Sold on the Spirit
A couple of years ago, Eric Gorski -- then at the Denver Post -- ran a a three-part series on a local preacher of the Prosperity Gospel. What I loved about the piece, which exposed the pastor's financial success, was that it also explored prosperity teaching in detail. Now with the Associated Press, Gorski has been all over Sen. Chuck Grassley's investigation of various televangelists. Grassley's Senate Finance Committee is investigating allegations of questionable spending and lax financial accountability at six organizations that preach "health and wealth theology," as Gorski puts it.
For his latest, he produced a heavily-researched expose of Kenneth Copeland Ministries. Of the six, Copeland has fought back the hardest, refusing to answer most questions and inviting the Internal Revenue Service to conduct an audit, which would keep information private. Gorski's piece has run in one form or another in some 280+ papers:
Here in the gentle hills of north Texas, televangelist Kenneth Copeland has built a religious empire teaching that God wants his followers to prosper.

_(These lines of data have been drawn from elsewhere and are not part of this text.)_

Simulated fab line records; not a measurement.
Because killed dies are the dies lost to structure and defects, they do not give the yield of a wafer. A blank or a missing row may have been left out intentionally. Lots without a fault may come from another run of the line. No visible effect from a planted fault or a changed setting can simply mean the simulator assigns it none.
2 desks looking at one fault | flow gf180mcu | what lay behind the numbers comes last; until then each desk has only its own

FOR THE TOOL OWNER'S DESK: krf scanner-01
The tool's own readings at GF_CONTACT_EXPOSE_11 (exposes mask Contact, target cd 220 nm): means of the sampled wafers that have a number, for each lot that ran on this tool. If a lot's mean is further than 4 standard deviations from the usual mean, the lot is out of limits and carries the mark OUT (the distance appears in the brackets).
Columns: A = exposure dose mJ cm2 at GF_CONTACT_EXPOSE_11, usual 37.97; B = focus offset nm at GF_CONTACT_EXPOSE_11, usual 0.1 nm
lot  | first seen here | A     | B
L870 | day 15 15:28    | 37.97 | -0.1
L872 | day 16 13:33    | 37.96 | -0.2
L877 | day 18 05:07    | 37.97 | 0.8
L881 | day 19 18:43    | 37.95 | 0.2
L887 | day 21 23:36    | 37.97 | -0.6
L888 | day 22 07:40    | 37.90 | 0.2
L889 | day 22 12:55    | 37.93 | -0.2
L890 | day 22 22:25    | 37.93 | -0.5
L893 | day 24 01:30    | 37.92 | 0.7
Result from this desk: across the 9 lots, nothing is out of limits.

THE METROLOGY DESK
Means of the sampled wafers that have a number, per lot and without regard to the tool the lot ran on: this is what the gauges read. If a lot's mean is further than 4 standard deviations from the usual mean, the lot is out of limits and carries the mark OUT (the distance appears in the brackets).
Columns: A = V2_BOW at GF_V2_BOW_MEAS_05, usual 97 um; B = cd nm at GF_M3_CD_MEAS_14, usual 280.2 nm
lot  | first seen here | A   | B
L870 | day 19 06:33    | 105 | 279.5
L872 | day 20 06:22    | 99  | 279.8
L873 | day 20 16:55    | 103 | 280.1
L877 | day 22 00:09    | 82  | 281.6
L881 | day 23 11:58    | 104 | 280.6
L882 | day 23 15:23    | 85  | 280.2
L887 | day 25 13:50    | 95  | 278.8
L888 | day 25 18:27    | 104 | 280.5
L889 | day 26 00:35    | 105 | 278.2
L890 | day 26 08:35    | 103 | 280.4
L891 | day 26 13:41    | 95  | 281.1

Over the years, a circle of Copeland's relatives and friends have done just that, The Associated Press has found. They include the brother-in-law with a lucrative deal to broker Copeland's television time, the son who acquired church-owned land for his ranching business and saw it more than quadruple in value, and board members who together have been paid hundreds of thousands of dollars for speaking at church events.
Church officials say no one improperly benefits through ties to Copeland's vast evangelical ministry, which claims more than 600,000 subscribers in 134 countries to its flagship "Believer's Voice of Victory" magazine. The board of directors signs off on important matters, they say. Yet church bylaws give Copeland veto power over board decisions.
While Copeland insists that his ministry complies with the law, independent tax experts who reviewed information obtained by the AP through interviews, church documents and public records have their doubts. The web of companies and non-profits tied to the televangelist calls the ministry's integrity into question, they say.
"There are far too many relatives here," said Frances Hill, a University of Miami law professor who specializes in nonprofit tax law. "There's too much money sloshing around and too much of it sloshing around with people with overlapping affiliations and allegiances by either blood or friendship or just ties over the years. There are red flags all over these relationships."
Copeland, 71, is a pioneer of the prosperity gospel, which holds that believers are destined to flourish spiritually, physically and financially — and share the wealth with others.
Those are the beginning paragraphs and the remaining 2,000 words just dig deeper and deeper into the finances. It's terribly difficult to investigate church finances since religious non-profit reporting is protected in a way that other non-profits aren't. But Gorski does a good job of using the information at hand to paint a picture of the Kenneth Copeland empire as one of great financial success and somewhat questionable governance.
I wish the article contained more discussion of the prosperity gospel. The sentence quoted above is about it for the article. It was the main strength of Gorski's previous work on prosperity ministries. Still, this is a fantastically researched and well-composed piece.